Dillon Woods
Founder @
Tackle

Connecting SQLFire to Greenplum

August, 2013

Companies trying to Enable Big Data Science know that their strategy needs to include both a real time memory grid as well as a long term analytics platform. Many products on the market today fill these individual niches, but rolling data from the real time system to the analytics platform efficiently is often a pain point that companies struggle with. This guide will describe a method for moving data from SQLFire to Greenplum in the most reliable and efficient way possible.

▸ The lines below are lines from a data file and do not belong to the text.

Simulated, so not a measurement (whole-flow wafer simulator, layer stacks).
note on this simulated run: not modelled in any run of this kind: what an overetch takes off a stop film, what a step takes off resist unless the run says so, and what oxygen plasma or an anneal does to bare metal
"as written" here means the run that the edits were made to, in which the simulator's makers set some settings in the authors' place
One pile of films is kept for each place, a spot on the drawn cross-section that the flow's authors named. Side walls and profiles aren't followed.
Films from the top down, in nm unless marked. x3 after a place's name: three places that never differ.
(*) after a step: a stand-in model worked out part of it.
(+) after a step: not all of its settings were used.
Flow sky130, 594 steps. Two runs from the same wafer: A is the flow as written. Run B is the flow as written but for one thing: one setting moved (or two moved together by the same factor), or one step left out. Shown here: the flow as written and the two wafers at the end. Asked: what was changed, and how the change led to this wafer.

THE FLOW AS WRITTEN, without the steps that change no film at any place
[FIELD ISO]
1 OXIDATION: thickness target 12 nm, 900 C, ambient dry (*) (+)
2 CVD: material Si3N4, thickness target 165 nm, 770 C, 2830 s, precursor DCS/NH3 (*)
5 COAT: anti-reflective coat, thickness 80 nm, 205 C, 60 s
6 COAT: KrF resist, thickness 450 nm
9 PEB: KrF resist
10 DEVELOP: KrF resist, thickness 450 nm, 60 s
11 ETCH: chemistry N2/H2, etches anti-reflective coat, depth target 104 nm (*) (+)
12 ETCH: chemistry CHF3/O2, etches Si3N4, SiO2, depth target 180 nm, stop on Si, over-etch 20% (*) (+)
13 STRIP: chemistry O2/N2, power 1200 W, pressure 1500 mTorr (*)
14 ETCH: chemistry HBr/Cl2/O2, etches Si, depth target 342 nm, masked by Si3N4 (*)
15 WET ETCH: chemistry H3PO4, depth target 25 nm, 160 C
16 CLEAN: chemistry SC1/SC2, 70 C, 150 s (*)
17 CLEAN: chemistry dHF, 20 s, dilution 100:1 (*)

This article includes the following sections:

Conceptual Overview

This method takes advantage of SQLFire’s AsyncEventListener functionality. As the name implies, an AsyncEventListener is a Java class running in a dedicated thread which is notified asynchronously whenever a DML event on a registered table occurs. In our case, the AsyncEventListener callback is triggered any time a new row is inserted into the table we wish to replicate.

Using the SQLFire RabbitMQ AsyncEventListener we will take each new row inserted into the table and add it to a RabbitMQ exchange. Once the new rows are in the message queue, we can wait until the number of rows reaches a certain threshold before loading them all into Greenplum in a single batch using the RabbitMQ Greenplum Loader. This batch loading process takes full advantage of Greenplum’s parallel loading technology and will prevent overloading the cluster with single row insert statements.

This architecture, shown below, allows us to get the maximum benefit from both technologies. Individual rows of data can be loaded into SQLFire in real time, and applications can choose to use SQLFire for real time data access or to use Greenplum for analytics on much larger data sets when their use case isn’t as time sensitive.

SQLFire to Greenplum Architecture

Required Components

The following software components are required to setup this solution:

SQLFire Setup

First we must setup and install our AsyncEventListener in the SQLFire system. Begin by downloading the SQLFire RabbitMQ AsyncEventListener and verifying the included RabbitAsyncEventListener.jar is in a location where the user running the SQLFire processes on each node can access it. Also make sure sqlfire.jar is added to the user’s $CLASSPATH.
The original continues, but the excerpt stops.